I would say that the written exercises don't tend to be too dissimilar from the written exercises that you would get at AC stage. In my experience, they are usually still quite commercially focused - for example, something such as acting for a PE firm and putting together a short report on which company to invest in from a range of options, based on the information you have been given. Usually, the way that you do well is by explaining your thought process and backing up the points that you make with the evidence provided - there isn't usually a right or wrong answer!

The main difference I found was the timing, and my VS written tasks were often slightly longer than AC ones - most of my AC exercises were around 30-45 minutes, whereas on a VS they were more like 1 to 1.5 hours. That extra time usually means that you are expected to go into slightly more depth or structure your answer a bit more clearly, rather than being a quick fire task under pressure.

Overall, if you are comfortable with AC-style written tasks, I'd say you'll be in a really good position going into the VS! Best of luck!! :)
 
Hi @Abbie Whitlock , please can I ask for your help on a question for White and Case’s app process? It asks you to discuss a deal that they have advised on in last two years. I am going to choose an M&A deal, but do you think this needs to be one where they advised a buyer rather than a seller? I ask as one deal I am interested in is the latter rather than former.

Thank you :)
Hello!

I would say that it doesn't need to be a deal where they advised the buyer - choosing a seller-side deal should be absolutely fine. The question is really testing your understanding of the strategy and complexities of the deal, rather than which side White & Case was on.

If anything, a deal where they advised the seller can give you just as much (if not more) to analyse, such as:
  • The seller's strategic rationale (e.g. raising capital, focusing on core business, etc.)
  • Valuation and negotiation dynamics
  • How risk was allocated between the parties
  • Any regulatory or jurisdictional challenges.
As long as you can clearly explain the deal and show some commercial insight, the side that they acted on won't disadvantage you at all - so I would definitely go with the deal that you are most interested in!

I have also quoted below a previous post that @Andrei Radu has made on this question, which is a useful reference point! Best of luck with your application! :)

Hi @berocca567 my advice would be to read about several deals the firm advised on while looking proactively for mentions of the elements the question asks about. Afterwards, I would divide my answer in separate parts to ensure I have a clear structure and that my points are easy to understand:

Paragraph 1: Introduction and strategic considerations:

I would discuss the rationale for the transaction - why did the buyer (assuming this is an M&A deal) look to acquire the target company? Was it to increase general market share, to achieve synergies, to scale, to grow in particular new geographies, to expand in new sectors/sub-sectors, to acquire specialist expertise, or perhaps sought after IP, improve band reputation, or maybe to enter into a regulated market easily and without requiring approvals? Likely the rationale included a number of these considerations, which gives you some space for discretion in your analysis. Here, you can also mention any strategic risks the company was taking, such no regulatory approval of the transaction, or problems integration and talent retentions.

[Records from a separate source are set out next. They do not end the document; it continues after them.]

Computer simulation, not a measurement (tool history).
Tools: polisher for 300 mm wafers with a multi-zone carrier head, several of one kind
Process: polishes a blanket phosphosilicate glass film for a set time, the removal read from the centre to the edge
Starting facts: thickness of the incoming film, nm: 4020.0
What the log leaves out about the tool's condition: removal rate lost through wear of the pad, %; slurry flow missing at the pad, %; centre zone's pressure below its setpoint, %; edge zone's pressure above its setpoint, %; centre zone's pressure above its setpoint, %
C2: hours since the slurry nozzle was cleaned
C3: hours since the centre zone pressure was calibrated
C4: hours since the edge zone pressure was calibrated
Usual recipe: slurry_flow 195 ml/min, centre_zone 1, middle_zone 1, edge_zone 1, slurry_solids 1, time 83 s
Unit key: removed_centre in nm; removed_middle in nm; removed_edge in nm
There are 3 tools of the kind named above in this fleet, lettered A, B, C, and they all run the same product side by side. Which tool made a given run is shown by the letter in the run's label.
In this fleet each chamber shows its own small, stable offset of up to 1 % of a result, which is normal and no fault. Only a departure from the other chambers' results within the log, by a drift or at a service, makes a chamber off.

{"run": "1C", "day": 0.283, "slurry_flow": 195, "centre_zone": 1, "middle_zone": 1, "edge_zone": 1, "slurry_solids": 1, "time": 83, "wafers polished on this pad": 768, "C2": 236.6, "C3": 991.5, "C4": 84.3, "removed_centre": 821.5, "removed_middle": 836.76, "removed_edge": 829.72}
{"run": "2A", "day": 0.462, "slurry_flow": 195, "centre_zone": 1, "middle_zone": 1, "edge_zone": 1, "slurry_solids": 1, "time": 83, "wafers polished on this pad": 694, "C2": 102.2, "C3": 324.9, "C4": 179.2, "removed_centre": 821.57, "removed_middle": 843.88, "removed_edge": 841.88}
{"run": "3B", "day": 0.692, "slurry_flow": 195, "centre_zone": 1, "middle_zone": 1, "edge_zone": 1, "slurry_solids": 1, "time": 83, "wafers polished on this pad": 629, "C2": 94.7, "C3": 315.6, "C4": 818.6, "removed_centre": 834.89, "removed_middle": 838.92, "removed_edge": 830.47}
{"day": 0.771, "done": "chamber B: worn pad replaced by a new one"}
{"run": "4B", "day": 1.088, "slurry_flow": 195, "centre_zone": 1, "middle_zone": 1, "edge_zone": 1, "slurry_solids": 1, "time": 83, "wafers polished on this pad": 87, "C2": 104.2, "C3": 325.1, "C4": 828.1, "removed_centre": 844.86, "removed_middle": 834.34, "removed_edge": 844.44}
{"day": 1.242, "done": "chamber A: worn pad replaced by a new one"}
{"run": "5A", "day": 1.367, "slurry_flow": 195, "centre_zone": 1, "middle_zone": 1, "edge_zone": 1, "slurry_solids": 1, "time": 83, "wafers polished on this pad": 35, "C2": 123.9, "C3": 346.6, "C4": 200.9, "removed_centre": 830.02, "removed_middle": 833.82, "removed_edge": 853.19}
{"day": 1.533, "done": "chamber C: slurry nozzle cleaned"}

Other paragraphs: Complexities + what the firm did to address them

Complexities: here, you need to look for aspects of the deal that would have likely made it more difficult to execute. Perhaps the transaction was highly leveraged, or involving a distressed target which required restructuring, or involved liasing with multiple institutional shareholders with different goals that had to agree to the sale. Or maybe it involved a consortium of investors that entered the transaction, with W&C only advising one or the group - which would add to complexities of negotiations between the investors; maybe it involved a competitive bidding process with lots of turnarounds in terms of what the leading offer was, which meant W&C had to consistently analyse what terms other bidders were offering. Perhaps it involved a target company which was in a highly regulated sector, or which had ongoing reputational/legal issues, or which had internal governance difficulties with tensions between executives and shareholders? Or maybe the target just had many businesses across a variety of countries in different economic sectors, which made a huge tasks getting regulatory approvals everywhere and ensuring every part of the business is properly scrutinised to mange risk.

These are just some of the many types of complexities involved in an M&A transaction: to identify them, the key is to constantly ask yourself what could be an issue or pose a risk when researching the deal.

How the firm addressed them: In terms of structure, after the introductory paragraph, I would write 2-3 following paragraphs which would each discuss one type of complexity and also how the firm can address it. In looking at that, I would describe both:
  • How complexities of that nature are generally dealt with and by what teams in the firm - i.e. an ongoing legal proceeding against the target would be addressed via an indemnity clause in the SPA, which the corporate team would draft with some limited input from the disputes practice; and
  • How complexities of that nature can be best addressed by White & Case in particular: here, you can look at particular strengths W&C has in delivering a good client outcome - i.e. if it has many international offices it is well positioned to deal with cross border deals touching on many jurisdictions, if it has good regulatory teams it is well positioned to deal with complexities having to do with regulatory approvals etc.). I would perhaps also look to see who are the particular practitioners working on the deal and mention them in the answer (while perhaps also making mention of their relevant past expertise and market recognition).
Pro tip: To make very easy for the recruiter who reviews your application to understand that you have addressed each part of their question, beyond this useful structure try to use their specified terms ("strategic considerations" and "complexities") often.